Paul
Goble
Staunton, December 25 – Vladimir Putin’s
suggestion last week that the hijab has “no place” in “traditional [Russian]
Islam” is not only incorrect but “idiotic,” a Muslim commentator says, because
it will lead to the further “radicalization” of the umma rather than its
further integration into the Russian community.
At his press conference, the Russian
president said that “in our culture – and when I say ‘in ours’ I have in mind
our traditional Islam, there are no hijabs.” Further, he observed that Islamic
authorities abroad say there is no need for them and asked rhetorically “why
should we introduce alien traditions? Why?” (www.interfax-religion.ru/islam/?act=news&div=49356).

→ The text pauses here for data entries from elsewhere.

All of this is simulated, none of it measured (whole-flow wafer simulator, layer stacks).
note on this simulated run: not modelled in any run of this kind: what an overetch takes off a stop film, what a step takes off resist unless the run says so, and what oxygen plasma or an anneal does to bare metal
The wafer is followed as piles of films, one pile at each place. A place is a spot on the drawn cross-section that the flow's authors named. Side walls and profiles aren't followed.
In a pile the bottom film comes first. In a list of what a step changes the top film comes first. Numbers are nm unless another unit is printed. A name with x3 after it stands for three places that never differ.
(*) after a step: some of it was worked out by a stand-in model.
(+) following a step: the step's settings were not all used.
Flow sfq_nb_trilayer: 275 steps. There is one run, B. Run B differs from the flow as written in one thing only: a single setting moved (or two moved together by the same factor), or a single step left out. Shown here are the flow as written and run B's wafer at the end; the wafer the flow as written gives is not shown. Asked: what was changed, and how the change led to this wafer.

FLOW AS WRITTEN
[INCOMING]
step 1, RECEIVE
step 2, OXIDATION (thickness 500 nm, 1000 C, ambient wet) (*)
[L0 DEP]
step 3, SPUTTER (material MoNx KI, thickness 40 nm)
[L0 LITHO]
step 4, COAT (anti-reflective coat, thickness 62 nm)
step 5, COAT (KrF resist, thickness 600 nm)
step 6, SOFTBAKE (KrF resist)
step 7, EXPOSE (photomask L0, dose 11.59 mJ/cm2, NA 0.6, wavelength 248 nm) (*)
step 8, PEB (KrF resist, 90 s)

Reacting to this statement, Anastasiya Fatima
Yezhova, an ethnic Russian Muslim, says that Putin’s words about the traditional
female head scarf are “idiotic” from the word go. “Traditional Islam, whether Russian,
Indonesian or Egyptian, considers the hijab obligatory.” The Koran and the
Sunna are very clear on that point (www.mesoeurasia.org/archives/12335).
Implying that the hijab is a threat
to national security, as Putin’s words appear to do, she continues, entails the
danger that this may become a self-fulfilling prophecy, one in which such
attitudes will “radicalize Muslims” and make them into “a threat not to the
security of Russia but to the security of the regime.”
That is because, after Putin’s
comment, every cop and every official of United Russia “and every petty chief
will consider it his Holy Duty Before the Motherland to suppress any young girl
who wears a hijab: to put her on a list, to prohibit her actions, to expel her [from
one or another institution], and finally to put her in jail.”
Putin’s words and Yezhova’s reaction
come on the heels of the much hyped cased of a school director in Stavropol
kray who banned hijabs and whose actions led to expressions of support for the
re-introduction of standard uniforms for school children there and across the
Russsian Federation (kavpolit.com/xvatit-kopatsya-v-bele-musulman/).
But
both the one and the other caused some Muslim leaders to seek to find a middle
way, one that would satisfy the demands of their faith without enflaming public
or official opinion in the Russian Federation about the hijab or other Islamic
customs and by extension about the umma more generally.
According
to an article in “Vzglyad,” Moscow Mufti Albir Krganov, the chairman of the
Muslim Spiritual Adminsitration (MSD) of Chuvashia, the problem has been blown
out of proportion. While Islam does
require the hijab for adult women, it does not impose a similar requirement on
younger girls. They can wear scarves as Orthodox girls do (www.vz.ru/news/2012/12/20/613032.html).
Krganov noted that “the hijab and
the Muslim scarf are different things and that Putin spoke [only] about hijabs.”
Consequently, the mufti continued, neither Muslims nor non-Muslims should “politicize”
this issue. Instead, they should find common ground in a common school uniform—with
scarves for girls.
Farid Asadullin, the deputy head of
the Muslim Spiritual Directorate (MSD) of the European Part of Russia, agreed.
Wearing head coverings, he said, is “a tradition which is rooted both among
Orthodox women and among Muslims” and for both it is “a symbol of moral
behavior.”
“Wearing a hijab or a Muslim scarf
is thus a reflection of the fulnessof faith to which any religious tradition
strives be it Orthodox, Islamic or Jewish … This in principle is the norm which
has been adopted in Muslim society from time out of mind.” It is no threat to
anyone who understands the nature of faith.